Opening the kit revealed a Professionally packaged kit, fully sealed, with a 'getting started' Vcd and written instructions.
After watching some movies, I found that the installation process, although time consuming, was easily achieved by following the movie. I referred to the written instructions as a backup.
While all went well, I did discover some problems. Firstly, the ink bottle has spot colours on the bottle tops. The set I received uses violet, red and matte black inks, as well as the cmyk inks. I found the red and magenta bottles had the spots swapped, as did the cyan and violet.
Also, the spots on the tubing didn't follow the Epson ink layout.
Having sorted this out, I proceeded to place what I discoverd to be the correct tube into the appropriate ink bottle by following their R800/R1800 color code sheet.
Had I made a miscalculation, it would have showed in the printing.
Due to the casing of the R800, I had to add one of the spare 'U' shaped plastic guides as a support to hold down the ink tubes, inside the damper housing. Doing this allowed me to place the bottles on the right hand side of the printer, allowing the heads to easily move under the casing without bumping into anything. A couple of velcro dots on the outer casing stopped the tubing from banging onto the casing as it moved with the heads.
It took 5 head cleans to get all the ink into the heads. A test print on Ilford Pearl paper showed the ink to be heavier than Epsons, with a greenish cast. I profiled the ink and Ilford Pearl paper to produce a usable profile (attached).
I didn't purchase the bulk ink kit to produce photos to the same calibre as Epsons inks can. I mainly print onto CDs and DVDs, and use the printer for passports due to the fine dpi. I found the clear ink to be slighty yellow (as opposed to Epsons clear ink being quite clear), and the ink takes a lot longer to dry. Prints made with the bulk ink also are more prone to scratching and marking within the first few hours.

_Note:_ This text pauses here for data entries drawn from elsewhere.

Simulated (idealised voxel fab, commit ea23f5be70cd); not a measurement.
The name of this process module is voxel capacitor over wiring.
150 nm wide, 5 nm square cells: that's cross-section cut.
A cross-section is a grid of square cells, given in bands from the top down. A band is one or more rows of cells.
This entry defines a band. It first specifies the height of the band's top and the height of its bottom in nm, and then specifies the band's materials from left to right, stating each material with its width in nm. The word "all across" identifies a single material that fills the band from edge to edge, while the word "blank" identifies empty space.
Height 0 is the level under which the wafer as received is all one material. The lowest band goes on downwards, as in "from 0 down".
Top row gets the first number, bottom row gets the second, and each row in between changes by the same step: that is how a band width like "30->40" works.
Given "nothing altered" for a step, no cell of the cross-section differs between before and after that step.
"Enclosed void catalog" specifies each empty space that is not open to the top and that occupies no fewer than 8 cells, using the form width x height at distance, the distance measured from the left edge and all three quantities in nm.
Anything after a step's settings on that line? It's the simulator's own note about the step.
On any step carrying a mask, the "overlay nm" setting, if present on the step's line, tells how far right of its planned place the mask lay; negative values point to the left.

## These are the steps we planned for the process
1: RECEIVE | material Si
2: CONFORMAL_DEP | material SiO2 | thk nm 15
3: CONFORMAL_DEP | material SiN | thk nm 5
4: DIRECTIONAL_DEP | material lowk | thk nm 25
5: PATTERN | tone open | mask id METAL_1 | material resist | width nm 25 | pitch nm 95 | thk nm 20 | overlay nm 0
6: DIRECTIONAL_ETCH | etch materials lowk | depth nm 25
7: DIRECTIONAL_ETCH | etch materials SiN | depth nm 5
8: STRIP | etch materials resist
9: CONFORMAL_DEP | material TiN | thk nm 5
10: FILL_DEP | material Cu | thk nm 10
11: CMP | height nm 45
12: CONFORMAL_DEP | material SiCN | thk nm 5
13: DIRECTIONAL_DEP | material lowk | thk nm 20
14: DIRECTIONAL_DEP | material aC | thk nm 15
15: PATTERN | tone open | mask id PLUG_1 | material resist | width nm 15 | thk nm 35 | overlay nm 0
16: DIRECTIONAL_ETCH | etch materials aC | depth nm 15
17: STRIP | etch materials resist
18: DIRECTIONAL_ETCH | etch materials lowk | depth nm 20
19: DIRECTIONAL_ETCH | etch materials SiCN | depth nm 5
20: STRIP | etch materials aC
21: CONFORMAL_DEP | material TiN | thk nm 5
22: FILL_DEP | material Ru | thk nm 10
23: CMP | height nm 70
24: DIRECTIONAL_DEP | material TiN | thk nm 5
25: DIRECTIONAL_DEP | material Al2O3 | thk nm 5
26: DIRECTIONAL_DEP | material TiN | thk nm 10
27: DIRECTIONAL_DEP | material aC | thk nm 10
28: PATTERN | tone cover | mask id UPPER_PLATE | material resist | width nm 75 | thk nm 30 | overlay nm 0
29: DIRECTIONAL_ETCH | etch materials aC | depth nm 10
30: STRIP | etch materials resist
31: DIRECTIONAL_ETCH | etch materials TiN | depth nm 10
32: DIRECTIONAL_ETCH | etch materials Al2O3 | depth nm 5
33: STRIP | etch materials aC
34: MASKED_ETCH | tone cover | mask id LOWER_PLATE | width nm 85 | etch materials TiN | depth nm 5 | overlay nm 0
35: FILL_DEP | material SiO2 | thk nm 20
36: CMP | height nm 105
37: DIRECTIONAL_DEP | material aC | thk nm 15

Did I expect better? Not really. When you compare the results against prints from a few years ago, this system produces near stunning photographic quality. Longevity? We'll see, but pigment inks win any archival competition hands down (I pity Canon printer owners who get great prints, but will pay the price over the next few years as their precious prints fade).
Overall, I was very impressed. The trade off in quality versus the overwhelming saving in consumable ink begs the question - why don't Epson, Canon, HP etc make printers that use bulk inks? Answer - they wouldn't make a large enough profit to pay for research etc.
Thanks Ink Republic, I endorse your product. Perhaps if you hear of new generation inks in the future, you can post information on the net for us techies out here.